Promising premise. The author recounts at the start that he discovered this discarded manuscript among his late grandfather’s papers and published it. It is the fictional telling of an otherwise unknown romance between future-poet Emily Dickinson and Novelist Herman Melville, just before Melville’s masterwork MOBY DICK was published. Unfortunately, I simply didn’t buy it. Awarded two stars on Goodreads.
The book revolves around a spontaneous “road trip” through New England in 1851, undertaken by Dickinson, Melville, Dickinson’s older brother Austin, and Melville’s close friend — author Nathaniel Hawthorne (of THE SCARLET LETTER fame). Interesting group, right?
Melville is in his early thirties, married, with one child and another on the way. He is happily settled but bored in his marriage. Hawthorne is his friend (and literary rival), also married with children, and somewhat older. Dickinson, still unknown as a writer, is only about 20, living in Amherst, MA with her parents.
While traveling, Melville and Dickinson fall in love, despite all the obstacles and both understanding the hopelessness of their relationship.
The Pluses. The actual writing of the novel often felt true to the time period and, at times, transported me back to the 19th century novel. Beautiful descriptions, flowery language, lots of deep philosophical discussions about the nature of love. And the inclusion of written letters to further the story. All of this, I loved.
The Minuses. Abruptly, in what felt like MUCH more of a contemporary literature style, there were these digressions related to sexual activity. And always from the male perspective. For example, Melville contemplating how sex with his wife had changed over the course of their marriage. Or worse yet, his description of fantasizing himself with Dickinson and another woman (aka: a threesome), while masturbating in a barn. Does this feel like it fits into literature from this time period?
There are a couple other more minor story lines:
• Dickinson’s brother Austin is struggling to decide whether he should marry the “good” girl, with the advantageous family background, who leaves him cold OR the poor Irish peasant, with whom he’s having an affair, who really turns him on.

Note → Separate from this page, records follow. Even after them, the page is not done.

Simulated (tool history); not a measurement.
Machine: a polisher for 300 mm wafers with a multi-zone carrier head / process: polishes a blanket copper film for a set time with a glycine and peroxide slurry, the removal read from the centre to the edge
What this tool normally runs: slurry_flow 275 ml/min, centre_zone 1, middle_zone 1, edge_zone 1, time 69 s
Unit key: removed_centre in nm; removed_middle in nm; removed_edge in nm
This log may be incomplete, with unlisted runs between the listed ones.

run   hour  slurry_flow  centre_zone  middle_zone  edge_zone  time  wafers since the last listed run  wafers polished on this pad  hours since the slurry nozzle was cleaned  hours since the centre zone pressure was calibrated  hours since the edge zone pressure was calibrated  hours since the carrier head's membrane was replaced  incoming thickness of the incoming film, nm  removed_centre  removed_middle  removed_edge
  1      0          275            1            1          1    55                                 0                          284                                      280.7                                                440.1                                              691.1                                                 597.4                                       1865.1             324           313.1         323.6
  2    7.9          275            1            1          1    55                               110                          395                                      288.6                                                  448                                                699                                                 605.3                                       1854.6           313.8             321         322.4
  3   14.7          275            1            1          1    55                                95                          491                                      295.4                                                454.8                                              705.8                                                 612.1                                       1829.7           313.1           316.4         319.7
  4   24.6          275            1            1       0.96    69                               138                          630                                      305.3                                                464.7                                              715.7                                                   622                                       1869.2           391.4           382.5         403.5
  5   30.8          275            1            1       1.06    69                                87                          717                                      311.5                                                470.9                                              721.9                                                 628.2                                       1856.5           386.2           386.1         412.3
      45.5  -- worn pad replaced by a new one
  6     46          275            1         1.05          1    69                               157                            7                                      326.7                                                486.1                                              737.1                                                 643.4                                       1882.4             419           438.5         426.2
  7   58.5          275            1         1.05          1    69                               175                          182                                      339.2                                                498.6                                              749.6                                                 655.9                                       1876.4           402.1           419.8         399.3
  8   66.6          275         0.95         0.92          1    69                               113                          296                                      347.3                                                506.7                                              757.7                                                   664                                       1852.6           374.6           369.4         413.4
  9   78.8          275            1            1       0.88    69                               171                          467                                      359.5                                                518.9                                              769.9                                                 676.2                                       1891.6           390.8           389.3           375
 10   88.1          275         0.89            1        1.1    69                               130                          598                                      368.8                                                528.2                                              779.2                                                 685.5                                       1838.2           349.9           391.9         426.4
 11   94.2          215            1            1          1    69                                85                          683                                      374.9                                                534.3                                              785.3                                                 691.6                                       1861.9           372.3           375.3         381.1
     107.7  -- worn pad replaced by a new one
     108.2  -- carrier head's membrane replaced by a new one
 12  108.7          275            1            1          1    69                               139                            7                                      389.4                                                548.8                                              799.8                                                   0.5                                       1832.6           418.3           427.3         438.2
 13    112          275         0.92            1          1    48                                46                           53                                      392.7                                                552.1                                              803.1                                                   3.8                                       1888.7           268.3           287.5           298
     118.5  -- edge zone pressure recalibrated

• There’s also a thread about a runaway slave trying to make it to a safer Northern haven. This added some dimension to the time period, until the man begins recounting his gay sexual encounters with his former master, and later, during this novel, his affair with Poet Walt Whitman (yes, he’s there too).
Overall, though this is a relatively short novel (about 250 pages), it was slow going and kind of dull. And I found myself making up all sorts of excuses NOT to sit down and read it. I finally finished, but I can’t say I recommend it.